Calling the matter "a complete misunderstanding," Carter's attorney Stephen Downs said the investigation was not the primary reason for the judge's decision to retire.

"He was planning to retire already, and I think this pushed it ahead a little bit so he didn't have to spend time on it," said Downs, who insisted Carter did not discuss the gun case with another judge but rather mentioned it in the clerk's office.

Downs also disputed the commission's characterization of Carter's relationship with the permit applicant as a friendship. He said they knew each other in grade school and had "spoken maybe twice in 50 years." He declined to disclose the friend's name.

Tembeckjian offered a brief response to Downs' assertions:

“Had Judge Carter not resigned, the commission’s investigation would have continued, and I believe the facts would have been different than what his spokesman is suggesting," he said.

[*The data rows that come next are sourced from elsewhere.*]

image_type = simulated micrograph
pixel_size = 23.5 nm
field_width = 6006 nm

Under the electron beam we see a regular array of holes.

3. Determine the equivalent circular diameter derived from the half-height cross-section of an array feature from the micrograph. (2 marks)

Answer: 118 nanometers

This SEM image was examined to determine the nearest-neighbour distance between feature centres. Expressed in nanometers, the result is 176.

The disclosure of the investigation came as a shock inside the county courthouse where several people said they found Carter's retirement abrupt but that it came with no hint he faced a new allegation of wrongdoing.

In 2006, the commission censured Carter for leaving the bench to physically confront a defendant in City Court. In 2020, he was censured a second time for improperly engaging in a phone conversation with a sheriff’s deputy who was set to testify before the judge the next day in a pre-trial hearing in a murder case.

The commission said Carter was privately cautioned — a lesser sanction than censure — two times: in 2004 for failing to disqualify himself in arraignments of unrepresented defendants, and in 2012 for appearing as a guest of honor at a fundraising event for a civic group.

Carter, a former state trooper and graduate of Albany Law School on the bar since January 1992, has served as an Albany County assistant district attorney, chief assistant district attorney, assistant attorney general, defense attorney and judge. He has also served as an adjunct Albany Law School professor and was an acting County Court judge handling domestic violence cases.

In January 2002, Albany Mayor Jerry Jennings appointed Carter to the City Court bench, making Carter the first Black judge to serve the city. Carter was re-elected and remained there until 2016, when he was elected to County Court to replace retiring Judge Stephen Herrick, now the county's public defender.

Carter's tenure on the bench has included several disagreements with Albany County District Attorney David Soares' office, including one spat over Soares' decision not to prosecute Occupy Albany protesters that reached the state's highest court.